Data analysis is at the core of data science, enabling professionals to extract insights, identify patterns, and make evidence-based decisions. This course equips you with practical tools and techniques to analyze structured and unstructured data from various sources, preparing them for real-world applications such as predictive modeling, trend analysis, and text mining. Similarity will pop up in many algorithms & fields (for example: clustering, recommendation systems, KNN, RAG...)
This course covers foundational and advanced topics in data analysis, from data collection and preprocessing to the application of analytical models. You will learn about web data extraction, file format handling, time series, text mining techniques, and similarity measures.
Overview of the data analysis process, key concepts in data science, types of data, data cleaning basics, and exploratory data analysis (EDA) techniques using visual and numerical summaries.
Techniques for extracting data from websites and online platforms, understanding APIs, using tools like BeautifulSoup or Scrapy, and addressing ethical considerations in web scraping.
Understanding the structure of XML and JSON files, parsing techniques in Python, transforming nested data, and integrating data from external web APIs and files.
Analyzing temporal data, identifying trends and seasonality, time series decomposition, forecasting methods like ARIMA, and applications in business and finance.
Using natural language processing to classify text sentiment, understanding lexicon-based vs. machine learning approaches, and applying sentiment models to product reviews, tweets, or news articles.
Techniques for preprocessing textual data (tokenization, stemming, stopword removal), feature extraction methods like TF-IDF, and identifying patterns or topics within large text corpora.
Review of linear regression, introduction to multiple regression, model evaluation techniques, assumptions checking, and using regression in predictive analytics.
Understanding dynamic programming as an algorithmic strategy, computing edit distance between strings, applications in spell checking, plagiarism detection, and bioinformatics.
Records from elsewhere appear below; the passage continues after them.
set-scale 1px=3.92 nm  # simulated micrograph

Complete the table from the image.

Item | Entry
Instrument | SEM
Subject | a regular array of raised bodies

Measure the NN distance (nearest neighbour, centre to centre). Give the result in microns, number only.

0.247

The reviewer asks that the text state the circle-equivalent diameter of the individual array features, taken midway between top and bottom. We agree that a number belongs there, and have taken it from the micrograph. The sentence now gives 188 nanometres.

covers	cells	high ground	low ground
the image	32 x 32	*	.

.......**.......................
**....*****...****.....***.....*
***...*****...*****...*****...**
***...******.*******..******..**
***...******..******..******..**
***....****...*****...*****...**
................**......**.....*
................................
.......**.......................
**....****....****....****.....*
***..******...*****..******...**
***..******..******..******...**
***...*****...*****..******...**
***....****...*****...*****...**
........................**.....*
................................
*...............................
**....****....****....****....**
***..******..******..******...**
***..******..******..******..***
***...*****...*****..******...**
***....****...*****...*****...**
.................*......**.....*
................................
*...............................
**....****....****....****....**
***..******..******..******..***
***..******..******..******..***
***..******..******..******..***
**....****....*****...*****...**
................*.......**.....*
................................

Measuring similarity between text documents or data vectors using cosine similarity, Jaccard index, Euclidean distance, and understanding their roles in clustering and recommendation systems.
Representing documents in vector space, applying TF-IDF weighting, calculating similarity, and using the model in information retrieval and ranking tasks.
Don’t worry about knowing everything at once—focus on understanding the logic behind each method and how it’s used in real-world problems. Small projects or side exercises can really help solidify the concepts.